Handle numbers with care

In: Uncategorized

8 Jul 2014

This is my column for the July issue of Fund Strategy.

Those who work in investment are more guilty than most of being too ready to accept the authority of numbers. Words can be doubted but numbers are often seen as virtually sacrosanct.

Indeed, financial news often revolves around numbers. An index is down by X over the day’s trading and another index is up by Y. One currency has moved by a certain amount against another. Why those who invest with a time horizon of several years should be expected to be preoccupied with day-to-day price movements is seldom explained. This is the classic error of short-termism. The problem is not that the numbers are incorrect but that they are the wrong tools for the job.

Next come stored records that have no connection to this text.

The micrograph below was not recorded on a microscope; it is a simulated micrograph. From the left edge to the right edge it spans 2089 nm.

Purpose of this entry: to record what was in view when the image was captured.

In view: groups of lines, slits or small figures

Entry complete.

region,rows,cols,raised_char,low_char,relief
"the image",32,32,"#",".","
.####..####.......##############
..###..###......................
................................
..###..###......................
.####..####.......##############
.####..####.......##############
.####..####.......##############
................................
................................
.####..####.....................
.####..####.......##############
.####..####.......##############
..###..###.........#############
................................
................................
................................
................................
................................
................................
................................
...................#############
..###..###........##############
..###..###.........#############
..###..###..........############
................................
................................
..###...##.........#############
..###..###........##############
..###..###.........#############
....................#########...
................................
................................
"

Of course, numbers can be useful but they should be handled with care. It is only when their pitfalls and limitations are understood that they can come into their own.

 The recent row over Thomas Piketty’s best-selling book on inequality, Capital in the Twenty-first Century, illustrates one pervasive problem: confirmation bias. When it emerged that the French economist had made some data errors, many of his critics claimed triumphantly that his arguments had been discredited. When Piketty, acknowledging some small mistakes, defended his overall thesis, his supporters condemned his opponents as inequality deniers. The to and fro more resembled chanting between rival football fans than reasoned debate. It is likely that few had examined the data closely.

One common error is to confuse correlation with causation. Although anyone who has done a statistics course can probably recite the difference between the two they are often confused in practice. Once again, the inequality debate provides a clear example. Arguments along the following lines all too frequent:

A: Inequality widened in the run-up to the economic crisis of 2007-08.

B: The world then plunged into an economic crisis.

Therefore A must be the cause of B.

There are so many problems with such reasoning it is hard to know where to start. Just because two phenomena track each other it does not necessarily follow that one causes the other. It could be a coincidence or there could be another factor driving both trends. For example, blue eyes and blond hair frequently coincide but that does not prove one causes the other.

The pitfalls of confusing correlation and causation are wittily illustrated in the Spurious Correlations website (www.tylervigen.com/). Tyler Viglen, a doctoral student at Harvard Law School, has mined numerous data sets to find unlikely correlations. Who would have thought that the number of people who drowned by falling into a swimming pool correlates with the number of films Nicholas Cage appeared in?

However, confusing causation and correlation is not the only error embodied in the example of widening inequality and the economic crisis. Another is known as cherrypicking: selecting the data that supports your case but ignoring other data. Inequality, in fact, has widened by some measures but not by others.

 According to one popular gauge, the Gini coefficient, household income inequality in 2010-11 was at about the same level as in the early 1990s. Yet according to some other measures, particularly those that focus on the top of the income distribution, inequality had widened. Both sets of data are correct as they both measure different things.

But perhaps the most tempting error is what could be called mathematical correctness. The challenge is to find the best available numbers to make a case. But sometimes there is no correct mathematical answer. For example, whether or not inequality is regarded as a problem is ultimately a political question. Some will view it as an inevitable part of the human condition while others might see it as a damning indictment of society.

In such cases the right answer cannot be worked out simply by getting the maths right.